During the last week I made some improvements on the code that I need to report here in order to avoid any oversights after the upcoming vacations…
- Added a function to tune manually the P,I and D on the run.
- in pid.py added a function to calculate an average during the D_correction calculation. This help to have a smoother value.
- Display results every 0.2 sec, instead every cycle (trying to reduce cpu load).
- improved log
- Calculation of the angular speed (roll_rate, pitch_rate and yaw_rate) in the sensor_py. Those values are coming from the derivate of the roll,pitch and yaw already filtered with the complementary filter. they are not the row roll_rate,pithc_rate and yaw rate from the gyroscope.
The main improvement has been the introduction of the PID for the roll_rate.I did a new module called beta2.py where I put two PIDs in series. This is a typical approach in the quadcopter controller. The first PID returns the Roll_correction. (this number represent the angle variation that I ‘d like to have in one step).
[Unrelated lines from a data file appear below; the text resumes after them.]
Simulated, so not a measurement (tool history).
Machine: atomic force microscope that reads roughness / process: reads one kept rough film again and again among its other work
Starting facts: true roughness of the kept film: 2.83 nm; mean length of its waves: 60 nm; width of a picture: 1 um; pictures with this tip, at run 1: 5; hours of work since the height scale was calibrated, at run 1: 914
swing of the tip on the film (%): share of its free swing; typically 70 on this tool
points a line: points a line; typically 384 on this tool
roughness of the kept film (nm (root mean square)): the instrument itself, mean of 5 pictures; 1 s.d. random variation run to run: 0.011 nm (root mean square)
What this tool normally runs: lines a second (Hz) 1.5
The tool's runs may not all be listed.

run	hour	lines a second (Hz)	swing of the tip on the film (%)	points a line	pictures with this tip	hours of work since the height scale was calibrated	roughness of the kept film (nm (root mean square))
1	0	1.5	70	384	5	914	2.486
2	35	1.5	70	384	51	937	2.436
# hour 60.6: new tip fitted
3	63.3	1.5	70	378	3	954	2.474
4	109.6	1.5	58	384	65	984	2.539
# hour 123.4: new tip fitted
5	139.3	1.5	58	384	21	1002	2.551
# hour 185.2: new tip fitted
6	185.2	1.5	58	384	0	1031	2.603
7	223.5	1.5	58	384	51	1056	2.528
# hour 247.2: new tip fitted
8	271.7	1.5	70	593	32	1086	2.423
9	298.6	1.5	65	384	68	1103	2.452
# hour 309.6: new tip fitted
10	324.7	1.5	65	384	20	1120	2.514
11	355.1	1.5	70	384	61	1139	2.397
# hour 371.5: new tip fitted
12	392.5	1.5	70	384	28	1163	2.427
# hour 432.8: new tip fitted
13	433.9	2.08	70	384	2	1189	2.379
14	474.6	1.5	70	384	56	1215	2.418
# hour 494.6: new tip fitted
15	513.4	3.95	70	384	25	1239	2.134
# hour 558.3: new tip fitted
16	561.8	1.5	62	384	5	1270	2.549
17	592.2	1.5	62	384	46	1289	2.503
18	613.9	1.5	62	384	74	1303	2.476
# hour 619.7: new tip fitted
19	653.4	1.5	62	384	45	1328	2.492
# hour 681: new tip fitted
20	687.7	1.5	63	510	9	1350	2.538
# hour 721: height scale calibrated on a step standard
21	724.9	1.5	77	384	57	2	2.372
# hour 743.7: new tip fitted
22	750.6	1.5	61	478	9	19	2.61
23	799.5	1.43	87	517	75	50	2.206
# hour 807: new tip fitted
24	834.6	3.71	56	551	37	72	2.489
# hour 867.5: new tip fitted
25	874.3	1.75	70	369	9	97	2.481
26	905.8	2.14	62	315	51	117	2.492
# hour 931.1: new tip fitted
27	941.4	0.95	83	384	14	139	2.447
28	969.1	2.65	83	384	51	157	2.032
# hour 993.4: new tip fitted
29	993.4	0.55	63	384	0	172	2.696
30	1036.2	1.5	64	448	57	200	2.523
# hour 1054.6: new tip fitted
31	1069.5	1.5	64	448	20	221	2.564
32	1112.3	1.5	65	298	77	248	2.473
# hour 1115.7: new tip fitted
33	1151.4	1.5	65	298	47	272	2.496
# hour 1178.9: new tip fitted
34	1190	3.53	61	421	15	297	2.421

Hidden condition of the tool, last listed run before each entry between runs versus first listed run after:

Dividing the Roll_correction for the cycletime, it represent the angular speed (roll_rate) I’d like to have in one step.It is the target for my new roll_rate PID.The feedback is the angular speed calculated in the sensor.py.The result is a really more stable quadcopter, less nervous and more quick on the response.
Below the graph that show the current state of the tuning.
As you can see, there is still an oscillation, but it is between +/- 1 degree.Where I need to work is fact that the system never reach the target.(now I have a very simple roll_Pid , with I=0 and D=0. I’m thinking to set a v alue for the I also).